How Stable Diffusion Works

21 Dec 2022

The ability for a computer to generate art from nothing but a written description is fascinating! I know that I, for one, would be desperately curious to see what’s actually going on “under the hood” that would make this possible, so I wanted to do what I can here to provide a less superficial explanation of what’s going on even for those who aren’t familiar with the concepts in artificial intelligence.

Overview

In the first section, I’ll give you the high-level explanation (that you may already be familiar with). It’s a good start, but I know that it wouldn’t satisfy my curiosity. 😉 I’d be asking, “Ok, great, but how does it do that?”

To address this, I’ll show you some of Stable Diffusion’s inner workings. The insides are more complex than you might be hoping, but I at least wanted to show you more concretely what’s going on, so that it’s not a complete mystery anymore.

More specifically:

Stable Diffusion is a huge neural network.
Neural networks are pure math.
The truth is, we don’t fully know what it’s doing!
Ultimately, Stable Diffusion works because we trained it.

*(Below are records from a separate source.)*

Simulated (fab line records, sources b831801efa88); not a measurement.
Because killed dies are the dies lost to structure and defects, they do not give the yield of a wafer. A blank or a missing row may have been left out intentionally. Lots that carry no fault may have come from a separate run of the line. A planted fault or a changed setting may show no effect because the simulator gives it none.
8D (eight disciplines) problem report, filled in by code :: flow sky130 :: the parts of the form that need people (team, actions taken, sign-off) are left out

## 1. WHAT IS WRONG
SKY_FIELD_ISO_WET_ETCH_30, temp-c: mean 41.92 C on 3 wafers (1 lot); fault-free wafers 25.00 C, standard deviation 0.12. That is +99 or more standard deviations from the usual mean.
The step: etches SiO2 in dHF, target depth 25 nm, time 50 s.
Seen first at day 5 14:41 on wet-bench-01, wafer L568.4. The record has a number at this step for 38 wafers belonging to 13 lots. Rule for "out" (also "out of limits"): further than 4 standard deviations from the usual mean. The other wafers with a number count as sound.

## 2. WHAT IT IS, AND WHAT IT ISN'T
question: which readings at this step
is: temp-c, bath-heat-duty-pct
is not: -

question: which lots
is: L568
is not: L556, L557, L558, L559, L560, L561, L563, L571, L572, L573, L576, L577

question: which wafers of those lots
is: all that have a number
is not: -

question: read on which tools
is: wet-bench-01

But let’s start with the bigger picture!

Stable Diffusion Removes Noise from Images

If you’ve ever tried to take a picture when it’s too dark, and the picture came out all grainy, that graininess is an example of “noise” in an image.

We use Stable Diffusion to generate art, but what it actually does behind the scenes is “clean up” images!

It’s much more sophisticated than the noise removal slider in your phone’s image editor, though. It actually has an understanding of what the world looks like, and an understanding of written language, and it leverages these to guide the process.

For example, imagine if I gave the below image on the left to a skilled graphic artist and told them that it’s a painting of an alien playing a guitar in the style of H.R. Giger. I bet they could go in and painstakingly clean it up to create something like the image on the right.

Ask a graphic artist to de-noise

(These are actual images from Stable Diffusion!)

The artist would do it using their knowledge of Giger’s artwork as well as knowledge of the world (such as what guitars are supposed to look like and how you play one). Stable Diffusion is essentially doing the same thing!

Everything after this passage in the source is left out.